In these sectors, substantial work would be done to identify growth drivers, investment opportunities, FDI policy, sectoral policies and specific reasons to invest.

The manufacturing sector now contributes about 16-17 per cent and the government aims to increase it to 25 per cent by 2022.

The Department of Industrial Policy and Promotion (DIPP) has already announced a series of steps to improve ease of doing business in the country and boost manufacturing.

The DIPP has also set up an 8-member expert panel for quick redressal of grievances and queries of global and domestic investors.

Dashing hopes of recovery, industrial production contracted by 4.2 per cent in October, the sharpest decline in at least two years, on poor show by manufacturing sector and dip in the output of capital as well as consumer goods.

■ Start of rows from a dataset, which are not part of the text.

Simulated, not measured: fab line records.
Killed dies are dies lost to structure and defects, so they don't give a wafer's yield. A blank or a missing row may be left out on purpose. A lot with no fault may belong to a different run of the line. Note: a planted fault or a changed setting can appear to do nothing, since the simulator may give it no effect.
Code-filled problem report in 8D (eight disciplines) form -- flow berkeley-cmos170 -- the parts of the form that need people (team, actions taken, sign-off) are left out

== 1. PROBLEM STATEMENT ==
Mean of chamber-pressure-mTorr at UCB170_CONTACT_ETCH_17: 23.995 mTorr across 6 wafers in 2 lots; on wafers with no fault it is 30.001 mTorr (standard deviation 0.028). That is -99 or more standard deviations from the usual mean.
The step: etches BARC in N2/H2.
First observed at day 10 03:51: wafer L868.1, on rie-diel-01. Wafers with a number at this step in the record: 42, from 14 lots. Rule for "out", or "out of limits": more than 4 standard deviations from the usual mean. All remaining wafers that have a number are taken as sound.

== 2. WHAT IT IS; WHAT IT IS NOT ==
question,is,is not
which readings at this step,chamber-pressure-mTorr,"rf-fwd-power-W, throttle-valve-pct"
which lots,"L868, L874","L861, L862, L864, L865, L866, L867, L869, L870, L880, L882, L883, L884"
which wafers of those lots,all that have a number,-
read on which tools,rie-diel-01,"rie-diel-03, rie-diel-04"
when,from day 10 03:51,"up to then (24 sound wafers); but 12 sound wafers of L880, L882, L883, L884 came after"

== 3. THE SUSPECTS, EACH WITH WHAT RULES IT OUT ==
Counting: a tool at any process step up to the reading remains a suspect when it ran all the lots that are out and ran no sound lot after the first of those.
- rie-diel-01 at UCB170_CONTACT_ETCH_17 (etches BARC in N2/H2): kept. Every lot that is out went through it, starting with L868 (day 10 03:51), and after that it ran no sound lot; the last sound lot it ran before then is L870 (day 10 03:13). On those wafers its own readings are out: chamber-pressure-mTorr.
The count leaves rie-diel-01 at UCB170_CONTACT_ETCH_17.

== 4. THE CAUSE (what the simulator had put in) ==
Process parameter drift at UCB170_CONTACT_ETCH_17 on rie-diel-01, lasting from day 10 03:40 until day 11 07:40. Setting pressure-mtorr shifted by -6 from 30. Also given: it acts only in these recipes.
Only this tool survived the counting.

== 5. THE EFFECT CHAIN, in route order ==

Manufacturing output, which constitutes over 75 per cent of the index, contracted by 7.6 per cent in October, compared to a dip of 1.3 per cent in the same month a year ago.

For April-October, the sector saw an output growth of 0.7 per cent, compared to a contraction 0.1 per cent in the year-ago period. Overall, 16 of the 22 industry groups in manufacturing showed negative growth in October.

Modi had launched the ambitious ‘Make in India’ programme in September to attract overseas investments and make the country a global manufacturing hub.